In 2019, Lia co-founded WomxnHacks with a fellow student at the University of California, Santa Barbara, an annual 36-hour ‘hackathon’ to encourage women and non-gender binary students from all backgrounds and academic fields to explore coding within a supportive environment. She moved to Oxford in 2020, after completing her BS in Physics and a BS in Computing from the College of Creative Studies at the University of California. At Oxford, she continues to be involved in student organisations that support women and students identifying as female, in STEM. 

Lia added: ‘I know I would be nowhere near doing computer science and physics if not for certain moments I had while learning and teaching, that changed what I thought was possible and what was important. I think that, just like how computers have become a technology that most of the world can use without needing to know how it works, this is also a possibility for quantum computers if enough people are determined to make this a reality – through open-sourcing software, creating educational opportunities, and challenging the perceptions of who can be scientists.  
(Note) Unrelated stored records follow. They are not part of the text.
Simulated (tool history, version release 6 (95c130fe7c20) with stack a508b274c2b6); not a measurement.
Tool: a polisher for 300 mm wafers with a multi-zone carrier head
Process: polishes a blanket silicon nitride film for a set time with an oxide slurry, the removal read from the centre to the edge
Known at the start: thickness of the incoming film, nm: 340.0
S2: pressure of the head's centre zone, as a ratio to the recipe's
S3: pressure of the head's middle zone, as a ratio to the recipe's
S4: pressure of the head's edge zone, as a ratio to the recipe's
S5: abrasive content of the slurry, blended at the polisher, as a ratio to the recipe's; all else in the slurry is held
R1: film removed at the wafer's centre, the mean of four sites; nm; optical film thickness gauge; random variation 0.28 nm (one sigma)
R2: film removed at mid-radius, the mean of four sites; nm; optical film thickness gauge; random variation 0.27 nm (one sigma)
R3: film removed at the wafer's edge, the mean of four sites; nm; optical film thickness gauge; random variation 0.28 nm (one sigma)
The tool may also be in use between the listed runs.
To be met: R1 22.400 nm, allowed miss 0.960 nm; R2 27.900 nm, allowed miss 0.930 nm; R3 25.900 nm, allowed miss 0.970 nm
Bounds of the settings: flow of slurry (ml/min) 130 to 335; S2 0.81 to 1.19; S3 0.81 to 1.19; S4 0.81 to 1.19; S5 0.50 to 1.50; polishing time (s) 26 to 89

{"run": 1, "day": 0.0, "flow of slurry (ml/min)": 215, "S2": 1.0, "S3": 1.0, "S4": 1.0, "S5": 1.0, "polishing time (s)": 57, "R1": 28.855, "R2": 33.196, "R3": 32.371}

‘I am fortunate to have the chance to combine both these perspectives by being part of a large, multi-institutional team led by the University of Oxford, researching a pictorial approach for learning advanced quantum computation concepts at the high school level.

Google PhD Fellowships were established in 2009. They are awarded across Europe, Africa, Australasia, East Asia, South-East Asia, India, and North America. Recipients are supported with full fees and living expenses for their doctoral studies, and benefit from access to a Google Research Mentor.